I’ve been building these images like offerings saturated, opalescent, raw, real but almost too beautiful to be trusted. A “force de la nature” with all my heart.

Self-portraits and still lifes collapse into each other: a body wrapped in a fragile, invented skin, moving, blurring; objects seen through glass, magnified, bent out of truth.

Teeth from a possum. A mandible. Flowers carried from Paris. Mushrooms. Eggshells.

Fragments that feel sacred, but also unsettled.

Arranged as gestures of giving

Small offerings, little negotiations. Maybe gifts to deities.

An altar is where we place what we believe is above us.

A constructed height. A chosen devotion.

A place not only to honor and worship, but to offer

To give something of ourselves in exchange for meaning, protection, what our heart desires, or return. Maybe slight variations of offerings could create different outcomes so we keep on giving. Maybe this time it will work.

But what happens when we place a person there?

Or ourselves?

Perspective shifts. From below, everything looks certain, monumental, almost divine.

But that distance distorts. It erases error, hides fracture, opposes the ordinary weight of being human.

And still, we do it.

To fill a void.

To steady ourselves.

To believe in something not hesitant, resolute. A deity, a saint, a God.

Sometimes we do it because we don’t believe in ourselves.
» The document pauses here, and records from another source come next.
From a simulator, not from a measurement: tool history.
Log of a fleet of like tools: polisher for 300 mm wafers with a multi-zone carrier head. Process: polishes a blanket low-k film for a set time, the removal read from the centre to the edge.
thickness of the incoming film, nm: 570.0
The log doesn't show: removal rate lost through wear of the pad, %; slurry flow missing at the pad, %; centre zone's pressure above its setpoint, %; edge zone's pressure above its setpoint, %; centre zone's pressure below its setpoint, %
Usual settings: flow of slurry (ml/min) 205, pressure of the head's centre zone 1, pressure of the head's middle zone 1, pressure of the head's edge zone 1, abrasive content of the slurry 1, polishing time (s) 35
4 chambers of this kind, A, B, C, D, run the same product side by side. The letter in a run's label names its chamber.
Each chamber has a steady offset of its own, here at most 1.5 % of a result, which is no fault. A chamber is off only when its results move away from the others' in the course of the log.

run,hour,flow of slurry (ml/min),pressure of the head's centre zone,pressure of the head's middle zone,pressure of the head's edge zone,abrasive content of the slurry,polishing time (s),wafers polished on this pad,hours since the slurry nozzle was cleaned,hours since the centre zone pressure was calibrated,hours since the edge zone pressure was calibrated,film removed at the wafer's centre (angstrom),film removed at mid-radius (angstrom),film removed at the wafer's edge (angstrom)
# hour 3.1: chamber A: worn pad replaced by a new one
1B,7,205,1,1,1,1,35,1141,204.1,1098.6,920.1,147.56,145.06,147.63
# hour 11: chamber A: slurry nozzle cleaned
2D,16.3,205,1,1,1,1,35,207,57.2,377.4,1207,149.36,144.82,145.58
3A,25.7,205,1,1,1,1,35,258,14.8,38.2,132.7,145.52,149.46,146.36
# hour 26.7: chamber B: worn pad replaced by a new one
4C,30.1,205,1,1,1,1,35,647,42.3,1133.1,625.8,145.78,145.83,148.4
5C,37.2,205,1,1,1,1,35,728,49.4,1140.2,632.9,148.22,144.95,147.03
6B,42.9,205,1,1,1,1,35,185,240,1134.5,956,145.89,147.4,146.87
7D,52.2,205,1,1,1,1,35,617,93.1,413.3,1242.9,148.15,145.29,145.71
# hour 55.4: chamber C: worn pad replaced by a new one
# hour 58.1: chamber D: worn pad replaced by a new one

But no one holds that position for long.

Not heroes, not lovers, not idols, not even the self.

They fall. We fall.

And in that collapse, reality returns

imperfect, broken, human, real, painful.

These images sit in that space:

between reverence and illusion,

between what we elevate, what we offer symbolically,

and what inevitably breaks.

Always. Everything breaks, always.

So all the gifts begin to fade.

Those that were given like a “ force de la nature”

Disappear to nothing.

Everything breaks, somehow, somewhere, always.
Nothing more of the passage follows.